Case Study 1: Meridian Financial — Credit Scoring Fairness and ECOA Compliance

Context

Meridian Financial, the mid-size consumer lending institution from Case Studies in Chapters 24 and 28, processes 15,000 credit card applications per day using a gradient-boosted tree ensemble (XGBoost, 500 trees, 200 features). The model scores applicants on a 0-1 probability-of-default scale. Applications scoring below 0.12 are auto-approved; applications scoring above 0.35 are auto-declined; applications between 0.12 and 0.35 are routed to human underwriters.

The model does not use any protected attribute (race, gender, age, national origin) as a feature. It was validated by the model risk management (MRM) team under SR 11-7 guidance (Chapter 28, Case Study 2), passing all data validation, behavioral tests, and model validation gates. AUC on the held-out set is 0.83. The 90-day default rate on approved applications is 2.1%. By every accuracy metric, the model is excellent.
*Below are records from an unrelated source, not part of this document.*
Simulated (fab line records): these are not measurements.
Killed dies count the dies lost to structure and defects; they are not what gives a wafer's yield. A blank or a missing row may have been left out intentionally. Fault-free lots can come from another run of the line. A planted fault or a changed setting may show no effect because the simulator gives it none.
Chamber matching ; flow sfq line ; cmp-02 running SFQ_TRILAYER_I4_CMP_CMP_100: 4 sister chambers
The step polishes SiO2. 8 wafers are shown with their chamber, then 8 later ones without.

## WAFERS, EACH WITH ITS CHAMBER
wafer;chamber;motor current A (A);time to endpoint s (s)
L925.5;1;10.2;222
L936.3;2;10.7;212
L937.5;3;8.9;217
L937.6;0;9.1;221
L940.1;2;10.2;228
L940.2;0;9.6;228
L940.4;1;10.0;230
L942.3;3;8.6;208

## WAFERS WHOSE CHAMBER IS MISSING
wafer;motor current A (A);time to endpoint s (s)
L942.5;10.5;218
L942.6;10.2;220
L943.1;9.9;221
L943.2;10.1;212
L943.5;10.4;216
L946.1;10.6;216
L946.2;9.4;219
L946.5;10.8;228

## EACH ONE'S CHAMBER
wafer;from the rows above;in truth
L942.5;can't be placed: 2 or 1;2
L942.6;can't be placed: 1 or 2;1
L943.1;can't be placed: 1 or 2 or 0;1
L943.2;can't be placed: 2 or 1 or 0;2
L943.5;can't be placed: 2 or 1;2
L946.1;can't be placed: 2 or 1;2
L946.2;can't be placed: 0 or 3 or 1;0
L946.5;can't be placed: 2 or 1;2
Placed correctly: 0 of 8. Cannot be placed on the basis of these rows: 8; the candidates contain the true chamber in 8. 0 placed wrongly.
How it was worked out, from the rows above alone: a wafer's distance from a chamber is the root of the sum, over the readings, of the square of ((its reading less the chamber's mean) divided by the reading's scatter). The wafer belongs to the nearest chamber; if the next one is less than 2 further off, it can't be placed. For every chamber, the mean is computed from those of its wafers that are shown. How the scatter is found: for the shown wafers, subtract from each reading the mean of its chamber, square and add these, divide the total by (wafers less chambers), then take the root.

The fairness problem surfaced during a routine regulatory examination. An OCC examiner requested a disaggregated analysis of approval rates by race, using HMDA (Home Mortgage Disclosure Act) methodology adapted for consumer lending. The data science team had never performed this analysis.

The Audit

Phase 1: Baseline Fairness Assessment

The team computed approval rates by race using the FairnessMetrics class and Fairlearn's MetricFrame. Race was not a model feature, so the team joined model predictions with demographic data from the applicant database (collected under ECOA for monitoring purposes but excluded from model features).

Racial Group n Applications Approval Rate Default Rate (approved)
White 8,250 74.2% 1.9%
Black 2,700 51.3% 2.3%
Hispanic 2,400 58.7% 2.1%
Asian 1,200 71.5% 1.7%
Other 450 63.1% 2.0%

Four-fifths rule check: The highest approval rate is 74.2% (White). The four-fifths threshold is $0.742 \times 0.8 = 0.594$. The Black approval rate (51.3%) falls below this threshold. The disparate impact ratio for Black applicants is $0.513 / 0.742 = 0.691$ — well below 0.80.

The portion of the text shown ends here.